15-03-2022 | By Robin Mitchell
A consortium of semiconductor manufacturers and suppliers is creating an industry standard for interconnects between silicon chiplets. What challenges would a non-unified chiplet industry present, what is UCIe, and will it help accelerate future semiconductor developments?
The development of the System on Chip (SoC) enabled complex designs to be integrated onto a single die that offers cost advantages and reduces the overall size of a design. Combined with the ever-shrinking transistors, the result was the mass deployment of mobile processors leading to a wave of technological advancements in the form of mobile computing. Everything from tablets to smartphones has the SoC to thank, as, without it, such designs would be too complex and large to construct.
While the SoC has proven its worth time and time again, the continuing demand for new technology combined with the increasingly larger challenges faced with reducing the size of transistors is now seeing researchers look at alternative design methods for increasing device complexity. One of these ideas is the use of vertical stacking of dies in a 3D structure that allows transistor counts to increase without reducing the size of transistors. This is already being used en masse in flash devices that use vertically stacked structures in their silicon layer but is yet to be done for mainstream processors.

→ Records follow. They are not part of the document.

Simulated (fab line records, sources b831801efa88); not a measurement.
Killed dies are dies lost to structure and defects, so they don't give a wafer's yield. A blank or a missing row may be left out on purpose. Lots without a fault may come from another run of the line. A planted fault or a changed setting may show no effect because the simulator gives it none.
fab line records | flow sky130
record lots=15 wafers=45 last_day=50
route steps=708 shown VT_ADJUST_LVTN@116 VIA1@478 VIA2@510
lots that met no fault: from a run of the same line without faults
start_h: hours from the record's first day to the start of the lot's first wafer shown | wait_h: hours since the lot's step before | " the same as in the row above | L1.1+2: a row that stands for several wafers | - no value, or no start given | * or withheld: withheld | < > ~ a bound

Another concept that is starting to gain traction is the use of chiplets, small silicon dies that are connected to create a more complex device. It is advantageous to use as little die area as possible when creating semiconductors for two reasons. The first is that using less die space means more devices can be fitted onto a wafer, and this increases the yield of each wafer. The second is that smaller die areas increase the overall yield as defects and mistakes in the wafer are less likely to occur in a die.
But while System on Packages (SoP) is already being developed, a potential industry can be formed from this that must be approached carefully. Looking into the future, it is clear that SoP will become the dominant technology for creating complex designs. Combining the dies of multiple manufacturers could allow for entirely custom packages whose construction is entirely automated (in a similar fashion to PCB population via Pick and Place).
However, splitting up a design across various dies comes with one major challenge; communication. A design split into different dies needs to use a communication method that is shared across all dies to ensure the highest bandwidth, lowest latency, and easiest connection possible. Having four dies from different manufacturers, all having different communication protocols, increases the complexity of an SoP and wastes semiconductor space as each bus protocol would need its own dedicated circuitry.
Recognising the potential challenges of a future where semiconductor manufacturers will most likely make their own inter-chip communication standards, some of the industry’s finest manufacturers have come together to agree upon a future standard for chip communication. The most prominent players in the consortium include Intel, AMD, ARM, TSMC, and Samsung, all of whom are trying to secure their technologies into the new standard.
Universal Chiplet Interconnect Express (UCIe) is a proposed interconnection standard that will describe both the physical and the protocol layer, which will be heavily based on CXL and PCIe as these are already widely used established bus protocols that are effective at low-latency high-bandwidth communication. The new standard will aim to reduce the time taken to design new packages, allow for smaller process technologies, reduce the costs of IP, and reduce a product’s SKU cost while enabling customisation.
It has also been suggested that the new standard will incorporate optical connections for high-speed data links to other dies not located in the package. One of the significant advantages of optical transmission is that it doesn’t require any transceiver as an LED sending light down a fibre optic merely requires a photodiode on the receiver connected to an amplifier that can easily be integrated into the die itself.
There is no doubt that SoP will become the dominant technology of the future. It removes the need to reduce transistor sizes to create the next generation of technology while also allowing customers to customise semiconductor products fully. The use of SoP will also reduce the cost of design as smaller dies with higher yields will undoubtedly be cheaper to produce, which will usher in a new era of semiconductor usage.
However, for future semiconductor devices to operate at their maximum efficiency, it will be crucial to develop a standard interconnection technology. Suppose manufacturers are allowed to develop their own protocols and connection hardware. In that case, it will lead to a fragmented industry that will hinder advances in technology and see many inefficient protocols be supported for years for the sake of backwards compatibility.